Oil sealed vacuum pumps such as vane and piston pumps can tolerate a certain amount of water and other condensable vapors such as alcohols, acetone, and solvents. For the integrity of the sealant oils, and to achieve a good vacuum (lower than the vapor pressure of the liquid), it is best to prevent the condensables from entering the oil sealed vacuum pumps or removing them after they do enter the vacuum pump. The following discusses various methods for this removal and mostly refers to the condensate as water. The discussion of water is also applicable to other vapors and liquids, especially ones having a vapor pressure close to or higher than water.
Trapping and filtering condensable vapors upstream of
the vacuum pump:
Sorption: traps water by means of a membrane or media which will, “filter” a vapor to that of a liquid employing either adsorption or absorption. The membrane type typically coalesces the wetted air and the media type (example: activated alumina) absorbs the condensate.
Condensing or knock-out pot: vertically-configured tank, pot, or drum that
has surface area for wetted vapors to condense on. In addition to the
surfaces, separation is by gravity wherein the liquid falls to and is entrained at the bottom. The vapor travels upward at a designed velocity and exits at the top of the vessel. These containers will often contain a baffle or designed such that the air has a restricted or obstructed path, thus providing more surface area and for gravity to work for liquid to fall down and the air to travel up towards the exit.
Cold Trap: a container in which the traveling air comes in contact with coils or vanes full of a chilled fluid. The vapor will condense on the colder surface, change from a gas to a liquid, and collect onto the cold surface and/or drop to the bottom of the container.
Liquid Nitrogen Trap: similar in design to a cold trap except that the
intention is for the vapors to freeze onto the coils.
Removing condensates from the vacuum pump:
Gas Ballast: Gas Ballast means admitting gas (usually air, nitrogen or another non-compressable) during the compression stroke of the pump to change the ratio of non-condensables to condensables and prevent condensing because of the heat of compression (admitted air adds to the gas mass). Using gas ballast reduces the performance of the vacuum pump at low pressures. Gas ballast flows are limited to approximately 5% of the pump displacement. Gas ballast is very effective for condensables with vapor pressure close to or higher than water.

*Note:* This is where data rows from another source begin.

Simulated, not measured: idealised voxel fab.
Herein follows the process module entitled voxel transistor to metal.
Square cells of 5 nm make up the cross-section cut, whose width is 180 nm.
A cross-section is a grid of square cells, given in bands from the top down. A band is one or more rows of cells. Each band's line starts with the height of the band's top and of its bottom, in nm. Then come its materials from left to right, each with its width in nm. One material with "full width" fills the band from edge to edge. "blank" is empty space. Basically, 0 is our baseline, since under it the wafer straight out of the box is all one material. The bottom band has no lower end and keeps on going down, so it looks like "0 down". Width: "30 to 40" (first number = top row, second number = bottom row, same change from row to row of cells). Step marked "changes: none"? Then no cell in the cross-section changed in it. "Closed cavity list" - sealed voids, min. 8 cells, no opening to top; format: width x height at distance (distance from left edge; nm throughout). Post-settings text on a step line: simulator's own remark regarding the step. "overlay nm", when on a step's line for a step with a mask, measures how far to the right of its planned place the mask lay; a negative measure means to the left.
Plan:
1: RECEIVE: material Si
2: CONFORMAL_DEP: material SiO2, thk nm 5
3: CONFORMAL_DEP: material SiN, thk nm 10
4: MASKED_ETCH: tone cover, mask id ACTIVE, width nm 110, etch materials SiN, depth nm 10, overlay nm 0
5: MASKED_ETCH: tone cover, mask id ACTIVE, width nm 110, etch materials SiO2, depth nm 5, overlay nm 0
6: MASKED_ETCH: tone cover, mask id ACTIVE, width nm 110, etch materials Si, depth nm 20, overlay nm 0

Hot Pump: A hot pump handles condensables, such as water, by keeping them in the vapor phase. Elevating the oil temperature above the boiling point of the
condensable, up to a maximum of 230ºF, can prevent condensing by pumping it
through the pump and out the exhaust like any other gas. A thermostatically
controlled device maintains the oil temperature and a high temperature rated oil
is incorporated to protect the vacuum pump. Hot pump operation can result in a
higher rate of oil degradation. The use of synthetic oil is recommended or
aggressive oil changes.
Decanting: Immiscible condensables can be handled through phase separation (vapor to a liquid) in the oil reservoir and drained off at the oil sump. Precaution must be taken to prevent the condensed liquid from entering the oil feed line of the vacuum pump. In addition, the inlet pressure of the vacuum pump can be affected adversely.
Knox Air Stripping: Knox air stripping involves the admittance of a compressed permanent gas blowing over the discharge valves of the vacuum pump to entrain vapors at the discharge. It is similar to using gas ballast but less efficient. However, it does not affect the inlet pressure of the vacuum pump
Vacuum Distillation or Vapor Handling: The vapor handling, or vacuum distillation system, reduces the total pressure at the exhaust of the rotary piston pump by pumping in series with the use of a small liquid ring vacuum pump. The liquid ring vacuum pump reduces the exhaust pressures of the piston pump oil. This together with an elevated oil temperature maintained using a thermostatically controlled valve on the cooling water line keeps the vapor from condensing in the oil. It is important to note that the total pressure must be less than the saturated vapor pressure at the oil temperature within the pump. The vapor handling method handles much more vapor than gas ballast, and it does not increase the inlet pressure of the rotary piston vacuum pump. This secondary pump methodology is most applicable to large oil sealed piston pumps which have a large quantity of oil. A key advantage of the vapor handling system is that the condensable can be recovered in the liquid ring pump and used as the process sealant if compatible with the process.